The Nature of Knowledge and our Knowledge of Nature
A review of George E. McCarthy's Shadows of the Enlightenment
The following essay is my review of George E. McCarthy’s recent book, Shadows of the Enlightenment: The Hidden Politics and Ideology of the Natural and Social Sciences, from Monthly Review Press. Full disclosure, this is a fair bit more technical, dense, and jargony than I what typically write for Brief Ecology. But McCarthy’s text is extraordinarily dense and academic, and it warranted being met on that level. I apologize in advance.
The Nature of Knowledge and our Knowledge of Nature
George E. McCarthy writes that “The logic of Western reason and science reflects the underlying logic and principles of capital production”. Tracing these reflections to their origins is the purpose of his book, Shadows of the Enlightenment. Throughout the book, McCarthy meticulously examines the philosophical, metaphysical, epistemological, and ontological development of Western science and the corresponding criticisms of its knowledge claims. McCarthy’s project is to reveal that Western science as a system of knowledge and way of knowing the world is inseparable from the capitalist paradigms in which it arose. As such, he links the domination of nature and humanity inherent to capitalist modes of production to the quantitative and formal structures found within the foundations of Western science.
McCarthy locates the origin of Enlightenment reason and science in the Cartesian notions of a mathematical, idealist, deterministic, and divine nature. Descartes’s metaphysics were founded in his theology. However, he also identifies in Descartes’s work a move from the metaphysics of being toward placing the foundation of knowledge in humanity’s agricultural production as an advancement in the control and domination of nature. For McCarthy, this seed in Cartesian physics sets the stage for the separation of ethical reason from a mechanistic and machine-like conception of nature which is exploitable by the logics of capitalism.
In fact, McCarthy takes this much further by applying a Marxist framework to reveal the co-determination of capitalist production and the rise of scientific quantification. Since Descartes, McCarthy reveals the ways in which Western science’s statistical and empirical methodology allows for the mathematization of nature required by capitalism to both produce commodities from nature and to subjugate labor under increasing efficiency. He insists that one is not possible without the other, and a question that permeates throughout the text is whether or not general methodology of science (and the knowledge is produces) is irrevocably tied to the capitalist system.
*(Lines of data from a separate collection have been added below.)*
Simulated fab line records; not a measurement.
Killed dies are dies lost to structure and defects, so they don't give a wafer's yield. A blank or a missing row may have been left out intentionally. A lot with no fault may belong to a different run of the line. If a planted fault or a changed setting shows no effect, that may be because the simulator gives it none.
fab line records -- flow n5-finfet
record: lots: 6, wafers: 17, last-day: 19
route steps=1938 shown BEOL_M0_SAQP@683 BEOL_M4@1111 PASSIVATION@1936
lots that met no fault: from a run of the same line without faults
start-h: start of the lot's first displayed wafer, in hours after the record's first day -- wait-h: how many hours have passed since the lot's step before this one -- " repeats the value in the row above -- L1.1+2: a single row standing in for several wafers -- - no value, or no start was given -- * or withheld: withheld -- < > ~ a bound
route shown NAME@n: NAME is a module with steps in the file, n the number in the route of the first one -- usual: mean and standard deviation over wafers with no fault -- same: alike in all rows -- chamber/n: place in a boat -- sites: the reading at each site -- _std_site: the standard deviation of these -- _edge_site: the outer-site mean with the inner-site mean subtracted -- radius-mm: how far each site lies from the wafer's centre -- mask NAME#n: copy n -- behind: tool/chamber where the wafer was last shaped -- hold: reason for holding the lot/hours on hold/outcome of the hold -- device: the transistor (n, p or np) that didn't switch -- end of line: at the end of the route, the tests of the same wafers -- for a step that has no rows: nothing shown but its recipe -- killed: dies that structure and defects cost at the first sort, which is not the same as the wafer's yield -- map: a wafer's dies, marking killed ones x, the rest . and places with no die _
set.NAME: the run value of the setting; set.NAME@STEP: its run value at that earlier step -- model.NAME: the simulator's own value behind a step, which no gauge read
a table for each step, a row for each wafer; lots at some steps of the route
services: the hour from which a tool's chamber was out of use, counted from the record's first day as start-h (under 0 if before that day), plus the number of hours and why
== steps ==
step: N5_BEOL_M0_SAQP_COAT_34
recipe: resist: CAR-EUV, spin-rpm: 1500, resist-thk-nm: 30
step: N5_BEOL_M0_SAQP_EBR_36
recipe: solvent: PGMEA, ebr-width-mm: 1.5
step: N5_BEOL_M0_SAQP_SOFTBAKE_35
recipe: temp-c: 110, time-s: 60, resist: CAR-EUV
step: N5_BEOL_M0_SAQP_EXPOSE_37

A fundamental obstacle to deploying Western science toward socialist means, for McCarthy, is that its very methodology is what structures Western science’s assumptions of a deterministic nature, locking it into a circular logic that prevents any application or usefulness beyond reinforcing the political economy in which it developed. Here, McCarthy deconstructs the ontological and epistemological arguments that question the objectivity of Western science. This critique originates in the Kantian tradition of questioning objects and their substance versus our own representations and impressions. Since all scientific observations are filtered through our own interpretations, it is impossible to fully separate subjectivity from objective claims. Furthermore, the Cartesian origins of objectivity themselves originate in the metaphysical assumptions of causality and a deterministic universe, placing the theoretical knowledge claims before the empirical observations upon which they are meant to be based. This further enmeshes the empiricism of science in a circular logic that undermines its own credibility.
Of course, Western science has proven extraordinarily useful in its predictive powers and utility to the expansion of capitalist production. Drawing upon neo-Kantian analysis McCarthy argues that it is through this utility alone that Western science is able to legitimate itself. If there is no way to get “behind” our own subjective perceptions of the universe, then the utility and methodology of Western science are its only foundations, once again returning it to the origins of capitalism.
McCarthy extends this examination to the social sciences as well. The reduction of social phenomena to psychologism and quantification makes social critique and social theory impossible. Sociology, as he reveals, can no longer view the totality of society in its wholeness nor analyze it in ethical, meaningful, or political contexts.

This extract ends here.